Jetstar has been prevented from starting a new hub in Hong Kong by transport authorities in the city.
Jetstar Hong Kong, a joint venture by Qantas, China Eastern Airlines and Hong Kong investment firm Shun Tak Holdings, wanted to set up a base in the former British colony.
But Hong Kong's Air Transport Licensing Authority has rejected Jetstar's application because it did not comply with local laws that the company's "principal place of business" should be in the city.
The authority said in a statement: "Jetstar Hong Kong cannot make its decisions independently from that of the two foreign shareholders".
But Edward Lau, Jetstar Hong Kong's CEO, said that the company "genuinely believe that Hong Kong is Jetstar Hong Kong's principal place of business".
He added: "The carrier is chaired by Hong Kong business woman Ms Pansy Ho with a local CEO and management team who lead and manage the business."
Alan Joyce, CEO of the Qantas Group, called the decision "disappointing" for both Jetstar Hong's shareholders and travellers in the city.
He said: "It's the travelling public who have lost out, because the message from this decision is that Hong Kong appears closed to fresh aviation investment even when it is majority locally owned and controlled.
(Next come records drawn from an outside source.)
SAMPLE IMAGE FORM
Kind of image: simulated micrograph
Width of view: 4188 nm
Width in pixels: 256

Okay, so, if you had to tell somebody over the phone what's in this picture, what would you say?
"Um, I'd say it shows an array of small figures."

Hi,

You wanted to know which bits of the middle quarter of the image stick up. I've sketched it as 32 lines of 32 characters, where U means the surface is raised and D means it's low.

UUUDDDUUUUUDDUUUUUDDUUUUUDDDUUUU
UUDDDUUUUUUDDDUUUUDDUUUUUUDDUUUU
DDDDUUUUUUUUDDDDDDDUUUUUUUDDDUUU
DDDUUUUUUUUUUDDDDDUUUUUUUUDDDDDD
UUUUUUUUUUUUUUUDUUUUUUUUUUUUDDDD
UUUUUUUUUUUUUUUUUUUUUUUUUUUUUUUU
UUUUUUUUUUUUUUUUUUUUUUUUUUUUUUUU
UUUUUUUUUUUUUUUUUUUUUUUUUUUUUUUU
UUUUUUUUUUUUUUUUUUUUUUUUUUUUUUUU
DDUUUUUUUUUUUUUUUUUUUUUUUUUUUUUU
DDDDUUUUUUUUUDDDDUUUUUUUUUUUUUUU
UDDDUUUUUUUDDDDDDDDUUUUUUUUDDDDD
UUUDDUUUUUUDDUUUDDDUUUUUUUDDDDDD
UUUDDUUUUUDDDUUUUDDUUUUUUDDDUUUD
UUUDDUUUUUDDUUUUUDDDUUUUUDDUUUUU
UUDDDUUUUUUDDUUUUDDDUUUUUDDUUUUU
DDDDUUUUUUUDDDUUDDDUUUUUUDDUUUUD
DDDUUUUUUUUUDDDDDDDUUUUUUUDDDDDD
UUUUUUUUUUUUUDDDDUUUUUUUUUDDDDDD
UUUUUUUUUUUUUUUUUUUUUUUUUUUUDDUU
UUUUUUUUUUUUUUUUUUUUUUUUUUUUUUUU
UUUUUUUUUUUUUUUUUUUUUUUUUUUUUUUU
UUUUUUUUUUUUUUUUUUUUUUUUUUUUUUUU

"At a time when aviation markets across Asia are opening up, Hong Kong is going in the opposite direction. Given the importance of aviation to global commerce, shutting the door to new competition can only serve the vested interests already installed in that market."
Qantas said it would work with other shareholders to review the future of Jetstar Hong Kong following the decision.
Last year, Jetstar expanded its codeshare agreement with Emirates on five more routes in the Asia-Pacific region (see news, September 2014).